Agricultural leaseholders have obtained a court ruling to revert area to cropland, endangering the wetland
Wildlife conservation organisation World Wildlife Fund (WWF) has urged the Romanian government to classify Mahmudia wetland as a ‘national interest ecological restoration area’ to protect its natural progress and foster community prosperity.
A significant portion of the naturally regenerated wetlands within the Romanian Danube Delta faces the possibility of reversion to agricultural land. Local communities, benefiting from the area in terms of livelihoods and climate resilience, oppose this decision.
The controversy erupted in June 2023, when the Danube River’s high waters breached the dyke enclosing a marshland in Mahmudia, located in the Delta’s eastern part. Eight years earlier, this area had undergone restoration with European Union funding, evolving into a flourishing, biodiverse wetland that greatly enhanced tourism.
The ensuing flood submerged 1,000 hectares of farmland, converting them into a typical delta ecosystem.
The community welcomed the newly flooded wetland, with 97 per cent of locals preferring its current state over draining it once more for agricultural use, according to a survey conducted by WWF-Romania.
However, agricultural leaseholders obtained a court ruling to revert the area to cropland — a decision endangering the entire wetland, including the section restored with European Union (EU) funds. Romania is one of the 28 member states of the EU.
A ’national interest ecological restoration area’ status from the Romanian government for the wetland would ensure the preservation of its natural benefits and the well-being of the local community.
Romanian law empowers the government to protect special sites in this manner, allowing agricultural contracts to be cancelled and leaseholders to be compensated from national funds, the WWF said in a statement.
“WWF stands with the people of Mahmudia as they know how much these restored wetlands benefit their lives and livelihoods,” said Orieta Hulea, WWF-Romania country director.

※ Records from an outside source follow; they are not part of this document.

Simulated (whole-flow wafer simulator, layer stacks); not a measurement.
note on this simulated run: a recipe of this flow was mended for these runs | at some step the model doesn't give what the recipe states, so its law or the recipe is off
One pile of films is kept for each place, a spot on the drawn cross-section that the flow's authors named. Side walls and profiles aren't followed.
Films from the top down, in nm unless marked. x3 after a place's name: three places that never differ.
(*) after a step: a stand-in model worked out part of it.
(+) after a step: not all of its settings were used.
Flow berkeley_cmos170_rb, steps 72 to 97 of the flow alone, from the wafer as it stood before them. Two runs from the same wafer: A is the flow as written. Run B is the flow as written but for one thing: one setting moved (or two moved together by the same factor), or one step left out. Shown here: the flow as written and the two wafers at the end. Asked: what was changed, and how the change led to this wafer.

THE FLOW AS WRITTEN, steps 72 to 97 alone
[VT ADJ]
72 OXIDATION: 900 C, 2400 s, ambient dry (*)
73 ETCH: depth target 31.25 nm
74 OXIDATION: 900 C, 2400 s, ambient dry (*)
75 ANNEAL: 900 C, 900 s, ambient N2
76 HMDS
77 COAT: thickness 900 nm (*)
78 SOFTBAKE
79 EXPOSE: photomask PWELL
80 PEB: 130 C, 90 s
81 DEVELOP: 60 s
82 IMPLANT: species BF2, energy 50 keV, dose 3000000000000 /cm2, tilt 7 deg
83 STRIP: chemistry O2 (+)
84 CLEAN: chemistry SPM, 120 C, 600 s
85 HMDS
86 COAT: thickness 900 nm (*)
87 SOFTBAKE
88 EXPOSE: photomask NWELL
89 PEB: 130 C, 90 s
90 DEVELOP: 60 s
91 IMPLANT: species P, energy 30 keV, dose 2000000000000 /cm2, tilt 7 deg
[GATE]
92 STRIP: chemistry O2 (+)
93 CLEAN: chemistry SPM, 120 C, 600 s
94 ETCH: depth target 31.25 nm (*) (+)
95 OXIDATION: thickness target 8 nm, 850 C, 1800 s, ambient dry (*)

Restoring healthy wetlands is central to reversing nature loss and building resilience to climate change, she added. “Losing this restored wetland would undermine sustainable development in the area and efforts to restore the health of Europe’s greatest wetlands,” Hulea said.
The protection of the wetland would also establish an important precedent for the Danube Delta, Europe's second largest river delta. According to UNESCO, the Danube's waters, which flow into the Black Sea, form Europe's largest and best preserved deltas. The delta’s numerous lakes and marshes are home to over 300 bird species and 45 freshwater fish species.